Saturday, September 30, 2006

September is ending already?

I hate being poor. I hate that $2.50 to do my laundry is -- literally -- too much to afford (I have $2.48 to my name.)

I am glad that, living in the dorms, on meal plan, I have shelter now and more food than I could ever eat.

I hate that, come winter, I will likely be homeless once more, because the next semester is too much to afford (laundry too much to afford; tuition that much moreso!)

I am enjoying my classes an incredible amount, and strangely happy in the amount of work I am buried under.

I am sad that these classes may well be the only I ever take.

I am happy because I am now a Eucharistic Minister for the Brown-RISD Catholic community, and it is good to have something to remind me to remember God in my daily life, because under the weight of so much school-work and work-work and volunteer-work sometimes, it is so easy to forget Him.

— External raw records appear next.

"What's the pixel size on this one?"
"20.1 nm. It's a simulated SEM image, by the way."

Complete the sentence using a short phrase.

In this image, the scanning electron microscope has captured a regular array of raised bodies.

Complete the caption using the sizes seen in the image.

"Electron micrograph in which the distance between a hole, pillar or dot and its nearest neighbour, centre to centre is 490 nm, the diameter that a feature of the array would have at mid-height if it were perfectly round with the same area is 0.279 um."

I am sad, because, there are times that I give in to despair and get angry with God, and really believe that He has abandoned me. And I should not listen to those feelings.

Saturday, September 02, 2006

Cripes.

Over $350 for books alone... and that's only with the classes I'm sure of. No idea what it'll be after shopping period's over.

Yeesh.

One CS book alone is $80 -- thank goodness I am not taking something like Economics. One of their books is $130. Yikes.